Example of two tables joined on their CID columns:

COUNT (DISTINCT CID) as recognized_CIDs
FROM client_table t1
INNER JOIN mapping_table t2
    on t1.CID = t2.CID
    WHERE t2.rampid LIKE 'X%' 
      OR  t2.rampid LIKE 'h%'

Where:

  • client_table includes a CID column but lacks a RampID column.

  • mapping_table includes a CID column and a RampID column to establish the relationship between these identifiers on each row.

  • X% refers to various prefixes for RampID types that begin with X.

  • h% refers to the prefix for household RampIDs.

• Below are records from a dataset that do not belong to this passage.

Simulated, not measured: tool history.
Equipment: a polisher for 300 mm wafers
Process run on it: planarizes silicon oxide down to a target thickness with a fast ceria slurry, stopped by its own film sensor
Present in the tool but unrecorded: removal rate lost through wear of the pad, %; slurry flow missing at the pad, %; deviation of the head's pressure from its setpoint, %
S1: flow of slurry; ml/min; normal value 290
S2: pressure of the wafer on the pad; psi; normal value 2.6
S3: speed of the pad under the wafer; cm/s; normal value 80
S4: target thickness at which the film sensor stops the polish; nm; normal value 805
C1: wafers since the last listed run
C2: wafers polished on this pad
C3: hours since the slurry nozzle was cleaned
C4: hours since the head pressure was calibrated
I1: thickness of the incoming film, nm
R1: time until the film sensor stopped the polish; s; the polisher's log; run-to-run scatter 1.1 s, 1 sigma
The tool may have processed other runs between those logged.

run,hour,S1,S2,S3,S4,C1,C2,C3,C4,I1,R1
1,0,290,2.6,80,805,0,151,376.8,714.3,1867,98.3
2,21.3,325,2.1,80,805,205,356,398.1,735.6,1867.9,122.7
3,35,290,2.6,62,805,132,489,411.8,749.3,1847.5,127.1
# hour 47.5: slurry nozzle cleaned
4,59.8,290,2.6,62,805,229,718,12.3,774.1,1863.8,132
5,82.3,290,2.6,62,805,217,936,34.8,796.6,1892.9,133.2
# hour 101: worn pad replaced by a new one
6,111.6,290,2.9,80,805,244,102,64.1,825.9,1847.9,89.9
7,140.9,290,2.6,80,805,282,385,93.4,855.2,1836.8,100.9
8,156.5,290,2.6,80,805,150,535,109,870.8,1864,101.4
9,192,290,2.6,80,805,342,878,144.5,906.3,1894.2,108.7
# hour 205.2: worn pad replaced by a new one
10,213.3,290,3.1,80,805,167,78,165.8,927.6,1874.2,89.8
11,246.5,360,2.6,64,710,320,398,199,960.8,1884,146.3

For information about RampIDs, see "RampID".

Caution

When performing RampID-to-RampID joins where transcoding is enabled, you should not include additional filtering. Transcoding includes data transformations that would render an incorrect result if filtering is applied.

Aggregation Thresholds

Dataset owners can create dataset analysis rules to specify a minimum aggregation threshold to preserve privacy based on their organization's risk tolerance. The data owner can set the aggregation threshold for any field considered to be a user identifier field, such as a customer ID, RampID, or loyalty ID.

When you create your query, you can specify a numeric value with an aggregation clause. It is typically recommended that you use the AGG_THRESHOLD macro, which serves as a placeholder for whatever aggregation threshold is specified for the dataset. Omitting an aggregation threshold risks failing validation.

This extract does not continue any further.